The changing financial system

Keynote speech by Ms Cecilia Skingsley, Head of the BIS Innovation Hub, at the AFME OPTIC Conference, 18 October 2023, Brussels.

BIS, Innovation Hub speech  | 
18 October 2023

Introduction

Thank you very much for giving me the chance to speak here today. I am sorry I cannot be with you in person. But thanks to technology, I can still deliver my speech. I would like to begin by saying that all of us who work in the financial system have a number of very exciting, but also challenging, years ahead of us.

Emerging technologies change preferences and enable new possibilities. With that come many hard choices. In my speech today, I will aim to give you a picture of what the future could look like. You don't have to agree with my observations and conclusions, but make sure you look ahead because there are powerful changes at play.

From tangible to intangible

The first financial assets were also physical assets: gold or silver coins, precious stones. Then they began to dematerialise. Gold became cash, first guaranteed by gold, then no longer. Debt became bonds. Ownership was organised as deeds and shares.

In my office at the BIS, I have a participating debenture from the Swedish conglomerate Kreuger and Toll, issued in 1928 (see slide 1). The holder of the paper owned the asset. The owner of that debenture, who is unknown, cut out five coupons, one a year, and collected the interest represented by them. But then, one of the more major financial crashes in Swedish history occurred, making the debenture practically worthless. History calls it the Kreuger crash.

Most of us are of an age where our first meeting with a financial asset was probably in physical form: tooth fairy money, pocket money from a parent, some bills from grandparents on our birthday. This is a picture of my very first share (see slide 2).

A Christmas gift from my dad in the mid-1980s. But we are also probably the last generation to have that relationship with financial assets, in which they are something physical.

We are entering a world where nothing we own, or for that matter owe, is on paper. It sits in accounts, databases, perhaps the cloud. Most of us carry very little or no cash anymore. Instead, we keep our money in a bank account ready to be used with cards, apps and smartwatches. We are also probably the last generation to go to a bank branch regularly.

Don't get me wrong, I am a great fan of progress and modernisation. What I am emphasising is that going from the tangible to the intangible raises the level of abstraction in the relationship between people and their financial assets.

And so it becomes ever more important that those of us working in this sector strive to ensure that public trust in the financial system is preserved.

Evolution of the financial sector

For a long time, the financial system was based on two well known parts: the public and the private sector.

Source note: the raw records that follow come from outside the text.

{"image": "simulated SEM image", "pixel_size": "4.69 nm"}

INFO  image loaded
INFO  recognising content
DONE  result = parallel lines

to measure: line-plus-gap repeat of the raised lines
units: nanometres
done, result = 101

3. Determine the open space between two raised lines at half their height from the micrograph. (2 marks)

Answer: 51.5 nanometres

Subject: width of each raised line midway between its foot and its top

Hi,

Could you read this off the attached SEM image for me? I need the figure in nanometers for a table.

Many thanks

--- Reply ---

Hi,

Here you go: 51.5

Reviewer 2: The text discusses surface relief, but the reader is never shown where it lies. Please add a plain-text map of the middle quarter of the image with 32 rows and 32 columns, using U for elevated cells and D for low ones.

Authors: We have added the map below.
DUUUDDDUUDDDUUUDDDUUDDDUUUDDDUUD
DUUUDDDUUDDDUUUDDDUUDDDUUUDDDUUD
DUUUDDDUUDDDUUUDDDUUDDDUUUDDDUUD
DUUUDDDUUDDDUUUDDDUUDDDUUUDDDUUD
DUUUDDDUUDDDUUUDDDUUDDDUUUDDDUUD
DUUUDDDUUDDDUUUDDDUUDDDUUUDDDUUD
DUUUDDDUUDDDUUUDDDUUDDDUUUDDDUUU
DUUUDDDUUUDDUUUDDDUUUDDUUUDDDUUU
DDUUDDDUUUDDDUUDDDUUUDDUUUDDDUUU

The public sector is, of course, first and foremost in charge of providing money for the economy. It is also responsible for regulating and supervising financial sector actors. And it has often been engaged in operating critical financial infrastructure, sometimes owning it. As we know, central banks originated from settlement organisations.

The private sector, in the form of banks, insurers, asset managers etc, had the broad task of allocating credit to the economy and handling all interactions with customers.

Now, things have become a bit more complicated, especially in the private sector.

Users increasingly expect financial services to be available 24/7, like other digital services. Also, households and small business are making more cross-border transactions, whether for tourism or e-commerce. While they lack the scale of multinationals, governments and banks, they rightly expect faster and cheaper services too.

And, on the supply side, there are also important structural changes. Big tech and fintech companies are challenging the established companies, and the crypto/DeFi cluster aims to scale their services too.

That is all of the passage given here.